Washington, 17 July 1998 (RFE/RL) -- Some influential U.S. legislators, skeptical about Russia's efforts to end its latest economic crisis, are urging the government in Washington to toughen policies towards Russia.

The chairman of the U.S. House of Representatives International Relations Committee, Ben Gilman, said Thursday there is growing concern in the Congress that current U.S. policy is not effective.

Gilman, a Republican congressman from New York, said that instead of economic stability and democratic progress, in his words "we see an economy in Russia close to collapse, and a government and society mired in corruption."

He made the statement at the International Relations Committee's inquiry Thursday into relations with Russia. Western efforts yet again to rescue the floundering Russian economy dominated the hearing.

Congressman Lee Hamilton (D-Indiana) said the key policy question for the U.S. is the international bail-out loan package for Russia of more than $22 billion, announced this week by the International Monetary Fund.

The U.S. would contribute a hefty chunk of this amount. But just how much is a contentious issue in Washington. President Bill Clinton has asked the Congress to approve a contribution of $18 billion for the IMF in the next fiscal year beginning in October.

But a draft bill on foreign spending moving through the House of Representatives is expected to include only about $3.5 billion for the IMF and even that would be conditional on IMF reform of its lending policies.

Against this background, congressmen on the House International Relations Committee persistently questioned the U.S. State Department's top adviser on the newly independent states, Ambassador Steve Sestanovich, about the usefulness of such a loan, and the extent of the Russian government's commitment to reform.

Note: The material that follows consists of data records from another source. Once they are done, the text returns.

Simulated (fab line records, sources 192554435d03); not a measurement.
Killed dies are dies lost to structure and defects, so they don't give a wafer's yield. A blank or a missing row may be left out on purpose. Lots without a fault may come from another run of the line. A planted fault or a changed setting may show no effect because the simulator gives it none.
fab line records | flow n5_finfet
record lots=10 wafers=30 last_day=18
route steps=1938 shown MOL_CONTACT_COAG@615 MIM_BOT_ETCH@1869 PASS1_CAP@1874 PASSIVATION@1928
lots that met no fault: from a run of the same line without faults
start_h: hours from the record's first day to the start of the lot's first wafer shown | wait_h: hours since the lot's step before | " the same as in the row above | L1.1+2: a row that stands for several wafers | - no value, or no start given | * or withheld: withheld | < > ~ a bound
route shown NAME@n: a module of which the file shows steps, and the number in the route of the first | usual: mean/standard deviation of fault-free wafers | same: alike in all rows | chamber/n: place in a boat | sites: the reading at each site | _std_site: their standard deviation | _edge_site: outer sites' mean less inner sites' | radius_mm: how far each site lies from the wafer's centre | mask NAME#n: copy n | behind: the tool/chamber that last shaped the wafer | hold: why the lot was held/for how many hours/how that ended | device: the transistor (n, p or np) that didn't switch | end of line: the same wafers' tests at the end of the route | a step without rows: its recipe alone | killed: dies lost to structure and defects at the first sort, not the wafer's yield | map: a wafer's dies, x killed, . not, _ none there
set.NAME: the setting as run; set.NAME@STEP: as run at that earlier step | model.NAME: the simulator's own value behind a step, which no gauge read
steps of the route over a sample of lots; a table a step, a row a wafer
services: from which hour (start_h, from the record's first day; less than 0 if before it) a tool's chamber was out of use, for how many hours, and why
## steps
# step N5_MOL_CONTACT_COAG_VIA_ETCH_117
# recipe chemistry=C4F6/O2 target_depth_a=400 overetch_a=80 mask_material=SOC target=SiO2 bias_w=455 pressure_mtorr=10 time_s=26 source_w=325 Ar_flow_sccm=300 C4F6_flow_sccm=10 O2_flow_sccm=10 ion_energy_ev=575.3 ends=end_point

Sestanovich expressed confidence that the Russian government will adopt the austerity measures international lenders say are essential to stabilize the economy.

He said he believes the Russian government is committed to changing the tax code, enforcing tax collection and other steps to increase revenue for the national budget, and will take the action although opponents would probably continue delaying tactics.

Russia's Communist-dominated State Duma, in a marathon session Thursday, voted for a national sales tax and several other provisions of a package of tax and spending bills proposed by President Boris Yeltsin's government, in line with the reforms demanded by IMF lenders.

But the Duma has not yet voted on some tough austerity measures required to overcome the financial crisis and are returning today (Friday) to continue the debate for the third day in a row.

At the congressional hearing yesterday, legislators heard gloomy predictions from expert witnesses that the IMF package will not help Russia make essential structural economic changes and Russia will be back for more.

Retired General William Odom, a former senior military intelligence official, said the IMF loans are in his words "a very bad, perverse idea."

He said the Duma may pass a few reforms in order to get the money, but the larger impact of the loan will be to slow more fundamental reforms that are needed.

Odom, currently director of the Hudson Institute, a private policy research group, said Russian reforms have been essentially stalemated since 1994 and that "the IMF money will facilitate the stalemate into the indefinite future."

He said the Russian government, even if it wants to, is too weak to implement the reforms and with new money can only prop up the old system for a bit longer.

"IMF loans and other government-backed capital transfers do not contribute to new investment as much as they contribute to sustaining the old institutions," Odom said.

He predicted that the money will go mostly to the oligarchy of new multi-millionaires in Russia, who he said "masquerade as capitalists but are in fact monopolists with strong vested interests in seeing that an equilibrium remain of uncompleted reforms."

Paul Goble, communications director of Radio Free Europe/Radio Liberty, said in his testimony before the committee that the IMF demands on the Russian government may further isolate Yeltsin and increase political instability,

He said: "the IMF package does little to address current day-to-day difficulties of the Russian people. It is likely to exacerbate rather than ameliorate the increasing social tensions in Russian society," as well as promote anti-Americanism. The Russian people will see once again U.S. and western aid bailing out a government they mistrust, Goble said.

Clifford Gaddy from the private policy Brookings Institute said it is time to stop praising Russia for the progress it has made.

As he put it: "global financial markets ask only 'What return can you give on my money today?' They don't care what kind of bad guys ruled your country before or what happened in your past...and by these harsh standards Russia's economy was in a dismal state even before the current crisis."

Gaddy said the IMF loans are not in Russia's own long-term interest and that the Russian economy is headed for another crisis in the near future which will be worse than the current one.